K F Rustamji was special security officer to Prime Minister Jawaharlal Nehru for six years. A police officer, Rustamji was his shadow and knew inside out of his master. He used to keep a diary in which he had noted down even the minutest details. He allowed his friend P V Rajagopal to publish those notes.
“It would be difficult for a person who has not known JN from close to imagine what a petty, cantankerous man he could be at times. How rude and arrogant and full of prima donna tantrums – how irascible and selfish in small things! How childish and unbearably inconsiderate he was, not only to me but to those who were supposed to be his trusted advisors! And more than anything else, how impossibly sure he could be of himself and his dictums,” Rustamji notes in his diary.
Although Rustamji adored Nehru and bend over backwards to make his boss’s life comfortable, he was sacked after six years of dedicated service.
Kushwant Singh, journalist and a great admirer of Nehru, was also aware of the immoral and nasty side of Nehru. According to Singh, “Nehru treated Whites with more courtesy than his countrymen.” Singh further writes, “…he spoke on the same level with Whites but tended to talk down to Indians. At times he could forget his manners.”

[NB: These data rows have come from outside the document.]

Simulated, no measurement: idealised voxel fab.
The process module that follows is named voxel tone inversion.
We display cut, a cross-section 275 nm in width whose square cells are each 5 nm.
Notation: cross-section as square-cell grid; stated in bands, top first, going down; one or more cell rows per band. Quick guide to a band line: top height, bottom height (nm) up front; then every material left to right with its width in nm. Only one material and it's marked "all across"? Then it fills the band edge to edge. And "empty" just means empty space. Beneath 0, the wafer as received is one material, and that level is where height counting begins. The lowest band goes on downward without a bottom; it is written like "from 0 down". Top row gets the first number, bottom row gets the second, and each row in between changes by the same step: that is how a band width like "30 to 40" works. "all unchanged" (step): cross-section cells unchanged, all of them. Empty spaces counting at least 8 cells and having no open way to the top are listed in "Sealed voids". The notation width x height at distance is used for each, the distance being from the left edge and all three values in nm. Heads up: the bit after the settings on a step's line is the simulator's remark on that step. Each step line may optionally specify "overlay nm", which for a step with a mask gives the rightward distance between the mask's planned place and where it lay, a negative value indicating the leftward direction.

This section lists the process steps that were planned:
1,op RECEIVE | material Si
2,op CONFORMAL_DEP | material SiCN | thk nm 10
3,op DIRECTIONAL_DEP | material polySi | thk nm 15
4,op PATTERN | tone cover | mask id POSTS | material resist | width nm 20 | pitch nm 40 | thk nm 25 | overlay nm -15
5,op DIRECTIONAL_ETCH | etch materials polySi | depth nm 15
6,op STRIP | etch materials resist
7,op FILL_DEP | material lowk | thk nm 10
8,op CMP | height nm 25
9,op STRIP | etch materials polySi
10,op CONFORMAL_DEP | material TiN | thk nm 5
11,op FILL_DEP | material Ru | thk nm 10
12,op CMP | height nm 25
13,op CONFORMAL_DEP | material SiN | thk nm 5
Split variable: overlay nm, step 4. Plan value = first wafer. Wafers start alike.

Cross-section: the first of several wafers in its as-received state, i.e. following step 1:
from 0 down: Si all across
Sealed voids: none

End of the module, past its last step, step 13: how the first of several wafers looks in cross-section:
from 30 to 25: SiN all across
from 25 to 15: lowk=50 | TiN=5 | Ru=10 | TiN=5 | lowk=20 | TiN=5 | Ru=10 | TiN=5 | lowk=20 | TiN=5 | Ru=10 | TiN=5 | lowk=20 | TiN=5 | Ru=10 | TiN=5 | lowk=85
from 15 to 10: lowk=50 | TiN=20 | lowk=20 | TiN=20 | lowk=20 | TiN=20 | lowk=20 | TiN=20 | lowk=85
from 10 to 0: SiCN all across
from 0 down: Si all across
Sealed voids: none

Nehru used to lose his temper in during visits of foreign dignitaries. Once Mynarmar (then Burma) Prime Minister U Nu had to advise him not to lose his temper. If his breakfast was late, he would stormed into the kitchen or servants’ quarters to berate his cook. Once on a visit to Sira (in Mysore), “he barged into the kitchen in a temper, like Jesus among the moneychangers, and almost chased out all the cooks from there,” notes Rustamji. Even before he became prime minister, he slapped the president of the Punjab Pradesh Congress Committee in full view of the crowd because the microphone went dead while he was speaking.
Nehru as well as Indira Gandhi were very particular about their public image. Nehru insisted that “every photograph taken by our photographers be shown to him before being released to the press. If one had caught him yawning, asleep or picking his nose, he tore it up with his own hands,” writes Khushwant Singh in his book, Why I supported Emergency.